Changing EAB Key ID and HMAC Key

I ran this command: certbot --nginx --non-interactive --agree-tos --email [redacted] --server https://acme.enterprise.sectigo.com --eab-kid [redacted] --eab-hmac-key [redacted] --domain domain1.com

OS: RHEL 8+

The version of my client: 1.22.0


Skipping most of the template since it's irrelevant to my question.

If I create the file /etc/letsencrypt/cli.ini and add to it a different EAB Key ID and HMAC Key, will future certificate renewals use the new EAB ID/Key? Or will certificate renewals continue to use the EAB ID/Key that were initially used on the command line, ignoring the cli.ini file?

The old EAB ID and Key are for a different SSL profile, for example, the old profile is "InCommon SSL Single Domain General Profile" and new one is "InCommon SSL Multi General Profile".

Hi @dxfuentes, and welcome to the LE community forum :slight_smile:

That needs an update.

hmm...
If both the renewal config file and the cli.ini contain similar information...
Which will be used?
I think the cli.ini info would be used - but I can't be 100% certain.

4 Likes

EAB is only used once: the moment of registration of the ACME account.

That's not a Certbot thing, but simply part of the ACME protocol (RFC 8555).

Thus, to use different EABs, you need to use a different ACME account.

Unfortunately Certbot is not able to register a second account for a certain ACME endpoint/directory.

However, Certbot actually can handle multiple accounts. So it's possible to temporarily move the specific account away from its directory in /etc/letsencrypt/accounts/, (the account dir will be a hash under a directory of the ACME endpoint) register a new account with the new EAB and then place the original account back to its original place.

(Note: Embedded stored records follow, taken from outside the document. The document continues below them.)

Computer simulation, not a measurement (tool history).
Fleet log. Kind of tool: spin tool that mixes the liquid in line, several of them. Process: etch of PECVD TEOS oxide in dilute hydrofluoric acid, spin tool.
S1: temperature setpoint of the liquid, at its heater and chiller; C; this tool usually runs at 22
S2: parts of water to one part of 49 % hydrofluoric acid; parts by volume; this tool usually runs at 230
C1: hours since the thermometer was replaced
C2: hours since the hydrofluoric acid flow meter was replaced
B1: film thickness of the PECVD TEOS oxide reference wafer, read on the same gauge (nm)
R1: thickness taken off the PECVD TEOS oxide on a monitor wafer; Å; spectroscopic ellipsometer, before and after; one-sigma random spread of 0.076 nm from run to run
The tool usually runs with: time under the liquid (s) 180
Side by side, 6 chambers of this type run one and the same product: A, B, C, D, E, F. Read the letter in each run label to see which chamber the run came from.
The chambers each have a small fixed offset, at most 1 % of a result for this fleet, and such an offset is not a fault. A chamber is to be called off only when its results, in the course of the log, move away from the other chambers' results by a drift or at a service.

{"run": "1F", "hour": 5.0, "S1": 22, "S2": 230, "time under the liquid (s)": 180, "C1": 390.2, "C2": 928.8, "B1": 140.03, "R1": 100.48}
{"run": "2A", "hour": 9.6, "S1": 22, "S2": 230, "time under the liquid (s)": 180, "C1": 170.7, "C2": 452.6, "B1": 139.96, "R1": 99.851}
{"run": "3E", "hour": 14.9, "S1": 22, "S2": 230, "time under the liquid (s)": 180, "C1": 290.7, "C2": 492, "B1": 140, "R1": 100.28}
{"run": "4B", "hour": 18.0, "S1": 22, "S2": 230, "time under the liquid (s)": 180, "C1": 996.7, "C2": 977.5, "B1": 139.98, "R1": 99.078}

Note that manually messing with Certbots internals is not recommended, certainly if one has little experience with manually handling these kind of things.

4 Likes

Thanks for the quick responses.

Our SSL cert provider, Sectigo/InCommon, will be deprecating the SSL cert profiles we currently use. So to switch to a new SSL cert profile, new ACME accounts were created and tied to a new SSL cert profile, which generated a new EAB key ID and HMAC Key.

Having just under 100 servers to manage, I am trying to figure out a way to automate Certbot to renew/reissue the current certs using the new EAB ID/Key (i.e. the new SSL cert profile) either now or upon renewal. Each server is a different set of domains. Ansible is our go-to for automation, although I am not seeing a way to specify the EAB Key/ID (community.crypto.acme_certificate module – Create SSL/TLS certificates with the ACME protocol β€” Ansible Community Documentation).

Im not opposed to "ugly" ways of automating this, like parsing for the domains and using something like ansible.builtin.command: certbot --nginx --non-interactive .......

1 Like

@dxfuentes please be aware of:

3 Likes

It sounds like they're not using Let's Encrypt at all.

Is this using the same ACME directory endpoint, just a different account?

If you don't need the old ACME account at all anymore, I think (but have not tested) that you can just run certbot unregister (maybe you'd need the --server for your CA), and then certbot register with the server and EAB information, and you'd have the same certs with the new account.

6 Likes

Yes, it will still be https://acme.enterprise.sectigo.com but different account.

And no, I wont need the old ACME account anymore. I will test your idea of doing unregister and register.

1 Like

Thanks @petercooperjr, I had the assumption that they were planning on moving to Let’s Encrypt. Bad assumption on my part. :slightly_frowning_face:

4 Likes

What do you mean by this? And specifically with "ACME accounts"?

Because as stated earlier, EABs are only necessary at ACME account generation and here you say you've already got the new ACME accounts registered?

It doesn't make much sense to have an ACME account registered and only afterwards have the EAB credentials generated..

I think they mean registered on the CA side (in the sense of generating EAB credentials), not in terms of an ACME registration.

4 Likes

You mean specifically the non-ACME CA side.

It's IMO a good idea to keep those sides carefully separated to minimalise confusion.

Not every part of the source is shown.